Wednesday, August 29, 2018

Leonard Bernstein - 1918-1990



This year marks the centenary celebration of Leonard Bernstein's birth.  He was born Louis Bernstein in Lawrence, Massachusetts on August 25, 2918 and died October 14, 1990 in New York City, New York at the age of 72.  He was a composer, conductor author, lecturer, and pianist.  According to music critic Donal Henahan, he was "one of the most prodigiously talented and successful musicians in American history."


Bernstein was influenced by the composer Marc Blitzstein, conductor Dimitri Mitropoulos, composer Aaron Copland and conductor Fritz Reiner at the Curtis Institute of Music in Philadelphia, who is said to have given Bernstein the only "A" grade he ever awarded.

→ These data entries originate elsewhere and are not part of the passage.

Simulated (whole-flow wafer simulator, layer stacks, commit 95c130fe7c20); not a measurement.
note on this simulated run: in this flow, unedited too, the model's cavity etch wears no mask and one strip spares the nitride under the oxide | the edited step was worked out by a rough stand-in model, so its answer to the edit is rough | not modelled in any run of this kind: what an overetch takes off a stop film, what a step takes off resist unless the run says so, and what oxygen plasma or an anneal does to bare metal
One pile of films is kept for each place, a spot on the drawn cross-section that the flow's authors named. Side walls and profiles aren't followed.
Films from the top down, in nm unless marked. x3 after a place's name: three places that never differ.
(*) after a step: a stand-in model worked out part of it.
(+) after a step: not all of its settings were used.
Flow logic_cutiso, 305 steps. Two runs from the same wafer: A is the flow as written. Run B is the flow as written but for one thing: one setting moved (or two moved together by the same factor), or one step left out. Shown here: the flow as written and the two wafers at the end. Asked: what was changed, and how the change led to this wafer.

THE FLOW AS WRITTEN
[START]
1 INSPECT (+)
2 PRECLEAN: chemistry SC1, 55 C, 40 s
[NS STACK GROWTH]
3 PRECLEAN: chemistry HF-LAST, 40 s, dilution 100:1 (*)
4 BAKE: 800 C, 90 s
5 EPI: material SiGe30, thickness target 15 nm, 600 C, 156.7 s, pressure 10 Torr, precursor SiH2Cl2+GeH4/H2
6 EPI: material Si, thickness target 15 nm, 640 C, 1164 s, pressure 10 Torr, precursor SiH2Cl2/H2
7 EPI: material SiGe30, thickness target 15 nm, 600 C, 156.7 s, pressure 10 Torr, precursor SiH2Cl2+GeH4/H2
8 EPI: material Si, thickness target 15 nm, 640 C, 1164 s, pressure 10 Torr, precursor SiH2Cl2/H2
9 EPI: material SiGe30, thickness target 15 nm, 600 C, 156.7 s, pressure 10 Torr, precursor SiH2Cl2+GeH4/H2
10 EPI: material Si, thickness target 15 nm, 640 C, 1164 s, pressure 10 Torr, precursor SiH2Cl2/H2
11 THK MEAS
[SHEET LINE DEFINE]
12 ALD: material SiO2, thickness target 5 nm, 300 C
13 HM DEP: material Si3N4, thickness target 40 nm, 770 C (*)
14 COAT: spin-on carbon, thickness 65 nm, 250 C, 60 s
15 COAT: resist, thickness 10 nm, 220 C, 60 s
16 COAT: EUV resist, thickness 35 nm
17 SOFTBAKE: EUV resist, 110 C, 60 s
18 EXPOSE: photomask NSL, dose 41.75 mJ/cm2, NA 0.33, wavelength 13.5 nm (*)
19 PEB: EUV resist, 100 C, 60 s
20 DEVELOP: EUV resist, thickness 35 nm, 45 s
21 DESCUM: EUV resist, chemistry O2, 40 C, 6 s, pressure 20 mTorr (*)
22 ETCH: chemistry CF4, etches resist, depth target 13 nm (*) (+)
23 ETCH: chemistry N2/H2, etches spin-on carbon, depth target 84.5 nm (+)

In 1958, he began his tenure as conductor with the New York Philharmonic Orchestra, after stepping in at the last moment for conductor Guido Cantelli, who died in an airplane crash.  At this time, he also began his series of fifty-three televised Young People's concerts for CBS.


Bernstein has been awarded Grammy Awards for Best Album for children, Best Orchestral Performance, Best Choral Performance, Best Opera Recording, Best Classical Vocal Performance, Best Instrumental Soloist(s) Performance, Best Classical Contemporary Composition, Best Classical Album, and Lifetime Achievement.  He also won a Tony Award for Best Musical.  He is a Gramophone Hall of Fame entrant, and a member of both the American Theater Hall of Fame, and the Television Hall of Fame.  In 2015 he was inducted into the Legacy Walk.  In 1990 he won the Japan Arts Association award for lifetime achievement.


His works include ballets, operas, musicals, incidental music and other theatre, film scores, orchestral, choral, chamber music, vocal music, and pianos music. Among his noteworthy are
On the Town (1944), Trouble in Tahiti (1952),
On the Waterfront (1954) Candide (1956), West Side Story (1957), MASS (1971) and A Quiet Place (1983).